On Accelerators

Fundamental Philosophy and Origin

Accelerators rose from two needs: a standardized stack capable of serving our own growing applications and the appearance last year of large companies and startups needing “enterprise rails”.

Our applications, like Strongspace and the Joyent Connector are over 2 years old now, were some of the earliest revenue-generating Rails applications and have grown to cover a significant build out. There was a bit of learning how to do stuff, that’s applicable to anyone else. Like any infrastructure there’s a few boundaries (>10 servers, >100 servers, >1000 servers, >100 TB of storage) that when you’re crossing them, it’s critical to rigorously standardize. We found ourselves moving to one operating system (Solaris, we used BSD and Linux before), one type of server, one type of switch, one type of routers, one kind of ethernet cable, one kind of storage, one kind of hard drive, one kind of DRAM and one type of hardware-based load-balancers. This introduces needed predictability, makes automated management possible, makes virtualization easier, allows for systems level software development and makes all the parts interchangeable.

We were a little ahead of the curve in our community, and with a significant number of contracts coming our way, we productized the Accelerators last summer with two goals in mind: minimize the capital expenditures and worry around operations and facilities, and allow development teams and businesses to focus on and grow their applications.

We haven’t always done that perfectly, and we’ve made mistakes here and there, but every mistake has been noted, learned from and won’t be repeated. What we’ve found is an increasing common position that Allan Leinwand covered well in a recent article at a Gigaom and that is the perception that infrastructure is already a full utility (it isn’t but we’re trying to make it so) and that one “can deploy a wildly successful Web 2.0 application that serves millions of users and never know how a router, switch or load-balancer works.”
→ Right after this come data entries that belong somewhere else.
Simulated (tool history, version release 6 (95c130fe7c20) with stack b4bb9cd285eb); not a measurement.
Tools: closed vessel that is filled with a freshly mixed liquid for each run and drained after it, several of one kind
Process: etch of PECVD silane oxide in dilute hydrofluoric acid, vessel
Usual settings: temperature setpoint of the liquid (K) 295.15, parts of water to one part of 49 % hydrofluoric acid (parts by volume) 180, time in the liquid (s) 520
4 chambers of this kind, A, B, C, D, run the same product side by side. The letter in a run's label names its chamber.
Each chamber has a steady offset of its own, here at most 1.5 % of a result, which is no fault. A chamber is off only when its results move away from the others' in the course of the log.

There then is a couple of key things that are needed beyond simply servers and network drops and these are load-balancers capable of handling not just significant traffic but also wide horizontal spread, and storage that is both resilient to all failures (doesn’t lose data. ever.) and scalable to 100s of TBs for a single customer (again, the first customer of that size storage was Joyent).

Load Balancers

We’ve been long-time users and fans of F5’s BIG-IP as a carry-over from when some of us were in “big enterprises”.

But there’s real technical reasons for using them, and to give you an example, a pair of the big BIG-IPs load-balances all of adobe.com, which is the place where everyone and their mother downloads Acrobat from (a popular download during the tax seasons), and they constantly run in their spec’ed range of 2-10 Gbps. That’s not a trivial amount of traffic, and there’s not a trivial number of backend servers either.

What makes them quite relevant to us is that it’s possible to put 300-400 mongrels behind a single floating IP address and watch as 20-30 connections get evenly distributed across them.

It’s possible to have the BIG-IPs force caching headers, force pipelining by making it appear that you’re using distributed assets on different hostnames, layer7 direct traffic so you can do things like separate out application servers for different controllers, different routes, and to differentially handle parts of your site (separate page views from API calls), and even load-balance rings of MySQL multi-master servers behind a single IP address.

Basically a lot of logic can be coded into them so they can accomodate applications that weren’t quite built to scale.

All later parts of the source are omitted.